Coal: Fast Facts About Minerals
Courtesy of the National Mining Association http://www.nma.org/statistics/fast_facts.asp
U.S. Demand:
- Every American uses an average of 40,000 pounds of newly mined materials each year.
- Telephones are made from as many as 42 different minerals, including aluminum, beryllium, coal, copper, gold, iron, limestone, silica, silver, talc and wollastonite. Without boron, copper, gold and quartz, your digital alarm clock would not work.
- A television requires 35 different minerals, and more than 30 minerals are needed to make a computer.
- The construction industry accounts for approximately 51 percent of US copper demand.
- Silver's largest market use is for industrial applications, particularly as an electrical connector. Jewelry is the second largest use of silver.

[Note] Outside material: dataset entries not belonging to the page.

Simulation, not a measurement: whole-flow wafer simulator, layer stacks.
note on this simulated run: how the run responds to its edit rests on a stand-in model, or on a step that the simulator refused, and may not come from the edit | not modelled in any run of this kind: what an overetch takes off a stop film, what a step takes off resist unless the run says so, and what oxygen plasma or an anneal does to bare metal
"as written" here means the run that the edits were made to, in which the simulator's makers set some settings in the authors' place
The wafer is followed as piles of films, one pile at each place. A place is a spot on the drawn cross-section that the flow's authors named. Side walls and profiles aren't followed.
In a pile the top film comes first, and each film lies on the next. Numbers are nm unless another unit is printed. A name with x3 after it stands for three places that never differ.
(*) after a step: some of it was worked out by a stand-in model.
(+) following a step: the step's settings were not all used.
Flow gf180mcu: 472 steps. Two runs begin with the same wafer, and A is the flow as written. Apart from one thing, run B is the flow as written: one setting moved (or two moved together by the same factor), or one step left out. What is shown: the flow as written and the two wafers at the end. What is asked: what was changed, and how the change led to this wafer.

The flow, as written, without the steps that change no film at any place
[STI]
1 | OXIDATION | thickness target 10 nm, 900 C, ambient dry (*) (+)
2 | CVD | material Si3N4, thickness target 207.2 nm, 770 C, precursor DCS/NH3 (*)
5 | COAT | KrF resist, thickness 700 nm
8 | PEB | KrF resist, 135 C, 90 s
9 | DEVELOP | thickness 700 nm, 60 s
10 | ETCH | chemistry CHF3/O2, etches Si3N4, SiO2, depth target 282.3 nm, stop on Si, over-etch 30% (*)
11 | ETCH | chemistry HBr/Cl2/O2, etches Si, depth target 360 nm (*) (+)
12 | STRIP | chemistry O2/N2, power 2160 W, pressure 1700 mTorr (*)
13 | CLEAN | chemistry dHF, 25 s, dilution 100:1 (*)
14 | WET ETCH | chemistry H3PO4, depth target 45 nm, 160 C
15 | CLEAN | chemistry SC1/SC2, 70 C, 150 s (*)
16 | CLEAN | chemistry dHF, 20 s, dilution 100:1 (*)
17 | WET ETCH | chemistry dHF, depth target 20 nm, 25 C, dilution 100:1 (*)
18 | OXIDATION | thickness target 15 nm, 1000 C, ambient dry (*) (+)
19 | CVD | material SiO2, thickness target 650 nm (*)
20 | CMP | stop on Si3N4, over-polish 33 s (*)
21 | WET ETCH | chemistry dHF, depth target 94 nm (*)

- The Toyota Prius plug-in-hybrid requires about 50 pounds of rare earth metals for its motor and battery.
U.S. Mineral Production:
- The United States produced about 6 percent of the world's nonfuel nonferrous minerals in 2010.
- Processed materials of mineral origin account for about 4 percent of U.S. gross domestic product.
- The United States is the world's third-largest producer of gold, which in addition to jewelry, is used to make computer circuitry.
- America's copper mines rank third to Chile and Peru in production.
- The United States is the world's leading producer of beryllium, soda ash and sulphur.
U.S. Minerals Mining Employment:
- The National Mining Association estimates that in the next 5-10 years, the mining industry will need approximately 55,000 new miners across the U.S. to meet demand and to replace retiring mine employees. In addition, according to the Society for Mining Metallurgy & Exploration, at least 300 new mining and minerals engineering graduates are needed annually to keep up with projected growth.
- Nearly 500,000 people work directly in mining throughout the United States. Employment in industries that support mining, including manufacturing, engineer, environmental and geological consultants, accounts for nearly 1.8 million jobs.
- The average miner makes $64,000 per year in salary, not including overtime, bonuses and benefits.
- U.S. metal/nonmetal miners report 3.2 non-fatal injuries per 100 workers in 2009, a lower rate of occupational injuries than agriculture, forestry & fishing, construction, manufacturing, transportation, and retail trade.
U.S. Minerals Mining Economic Impact:
- In 2008, the mining industry paid approximately $45 billion in taxes, royalties and fees to federal, state and local governments combined. Nearly $107 billion was paid to mining industry employees in direct and indirect wages and benefits.
- The total direct and indirect impact of U.S. mining is valued at $1.9 trillion - mining produced $80 billion of finished mineral, metal and fuel products that were then transformed by consumer industries into goods creating an additional $1.8 trillion in value added.
- According to U.S. Geological Survey analysis, the value added to U.S. GDP by major industries that consume processed mineral materials was an estimated $2.1 trillion in 2010, 14 percent of U.S. GDP.
- Minerals and materials processed from minerals account for exports worth as much as $87 billion per year (USGS).
U.S. Minerals and the Environment:
- Mining has touched less than one-half of one percent of all the land in the United States.
- Only 3 million acres of public land have gone into private ownership from mining, while 94 million acres have been granted to railroads and 288 million acres privatized as agricultural homesteads (BLM).
- Since 1978, more than 2.6 million acres of mined lands have been restored to their original or better condition, as well as more than 285,000 acres of coal mines abandoned long ago.